Although I had no interest in God, sitting through the service would be worth it if it meant picking up a girl or two. But I quickly realized these girls weren't interested in going out with me. Still, something about church kept bringing me back. It wasn't the stiff chairs or the sermons—what the pastor said didn't make much sense. But everybody was friendly and different from my other friends. As much as I enjoyed being a cool and popular jock, it felt good to get away from that on Sunday mornings. I just didn't feel like I had to put on a show around Christians.
Then there was Ann. She was in one of my classes at school, but I hardly knew her. One Sunday morning she came up and said hi. The more we talked over the following weeks, the more she impressed me. She didn't treat me like I was some dumb jock, but always seemed interested in my opinions about God and religion. I came to respect Ann, and I never thought about hitting on her.
One day between classes, Ann handed me a Bible and said: "This is my favorite book, Josh. I think you'll like it, too."
As I fumbled self-consciously with the big book, she invited me to a Wednesday night Bible study with some of her friends.
Something inside told me to say, "No way." Something else told me to give it a try. Instead, I mumbled, "What do you guys do there?"

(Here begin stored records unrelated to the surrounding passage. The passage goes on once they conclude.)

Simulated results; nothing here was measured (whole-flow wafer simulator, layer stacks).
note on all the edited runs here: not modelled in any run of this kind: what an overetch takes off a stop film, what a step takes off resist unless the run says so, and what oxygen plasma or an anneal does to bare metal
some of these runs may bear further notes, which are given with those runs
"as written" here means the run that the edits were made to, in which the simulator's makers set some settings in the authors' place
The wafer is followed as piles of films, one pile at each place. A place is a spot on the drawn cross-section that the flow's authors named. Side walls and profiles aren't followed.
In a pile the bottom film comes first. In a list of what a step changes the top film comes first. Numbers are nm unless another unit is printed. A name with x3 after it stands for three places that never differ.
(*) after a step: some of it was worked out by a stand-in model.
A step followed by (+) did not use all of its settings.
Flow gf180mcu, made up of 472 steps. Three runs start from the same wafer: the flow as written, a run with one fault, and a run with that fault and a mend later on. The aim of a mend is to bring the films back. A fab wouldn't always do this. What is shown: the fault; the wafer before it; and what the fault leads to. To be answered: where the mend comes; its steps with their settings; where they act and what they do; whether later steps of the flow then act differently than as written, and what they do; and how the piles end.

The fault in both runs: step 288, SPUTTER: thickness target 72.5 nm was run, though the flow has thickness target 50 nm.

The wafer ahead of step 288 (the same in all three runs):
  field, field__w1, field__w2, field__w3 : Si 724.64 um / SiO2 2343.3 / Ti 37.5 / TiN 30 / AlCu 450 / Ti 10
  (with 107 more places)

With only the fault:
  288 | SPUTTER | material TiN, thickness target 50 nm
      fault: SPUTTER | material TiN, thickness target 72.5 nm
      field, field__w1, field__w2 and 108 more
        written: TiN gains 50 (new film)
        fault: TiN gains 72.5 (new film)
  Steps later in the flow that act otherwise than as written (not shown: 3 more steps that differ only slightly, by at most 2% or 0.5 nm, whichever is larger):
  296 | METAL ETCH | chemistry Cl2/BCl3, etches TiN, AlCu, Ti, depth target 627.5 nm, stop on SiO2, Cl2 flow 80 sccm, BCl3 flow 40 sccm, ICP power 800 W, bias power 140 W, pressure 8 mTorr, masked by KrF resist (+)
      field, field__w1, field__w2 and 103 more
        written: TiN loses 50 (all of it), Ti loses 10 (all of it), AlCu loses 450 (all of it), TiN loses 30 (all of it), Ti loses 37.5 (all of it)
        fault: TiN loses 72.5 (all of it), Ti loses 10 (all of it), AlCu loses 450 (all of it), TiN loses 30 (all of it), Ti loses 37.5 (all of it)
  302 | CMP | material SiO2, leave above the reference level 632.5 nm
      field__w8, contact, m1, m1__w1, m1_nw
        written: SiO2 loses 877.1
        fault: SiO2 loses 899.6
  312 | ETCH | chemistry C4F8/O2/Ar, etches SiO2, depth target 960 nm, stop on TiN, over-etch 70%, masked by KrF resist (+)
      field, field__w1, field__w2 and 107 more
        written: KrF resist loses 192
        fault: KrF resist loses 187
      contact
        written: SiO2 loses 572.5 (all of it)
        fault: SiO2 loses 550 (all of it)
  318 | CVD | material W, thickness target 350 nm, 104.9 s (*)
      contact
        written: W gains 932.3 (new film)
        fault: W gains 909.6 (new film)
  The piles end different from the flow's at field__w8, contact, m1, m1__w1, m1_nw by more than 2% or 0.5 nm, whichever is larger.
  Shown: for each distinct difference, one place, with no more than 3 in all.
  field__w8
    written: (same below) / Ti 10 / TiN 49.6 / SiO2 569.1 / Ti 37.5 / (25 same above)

"We eat dinner and read the Bible. It's pretty laid back, but we talk about God a lot."
"I'm not into the whole 'God thing,'" I said indifferently. "But is dinner free?" I figured I wouldn't go if it cost me.
"Yes, it's free," Ann said with a laugh. "So is the fun."
She was right. The food was free and good, and the study turned out to be fun. I couldn't figure out how people could laugh so much while reading the Bible. But they did. So, along with going to church, I also attended the Bible study for the rest of my junior year. Hanging out with Ann and her friends was better than trying to constantly pick up girls. It felt like I had a group of good, genuine friends for the first time ever.
But I had a problem I was afraid to discuss. The more I studied the Bible with my church friends, the more I realized how bad I was. I'd discovered God didn't want people to have pre-marital sex, and I'd sure broken that rule. And I knew God didn't want people to be full of themselves. Guilty again, especially when it came to wrestling. While I was trying to be a better person, my life was still one big mess. If anybody knew the real me, I thought, they wouldn't want me around.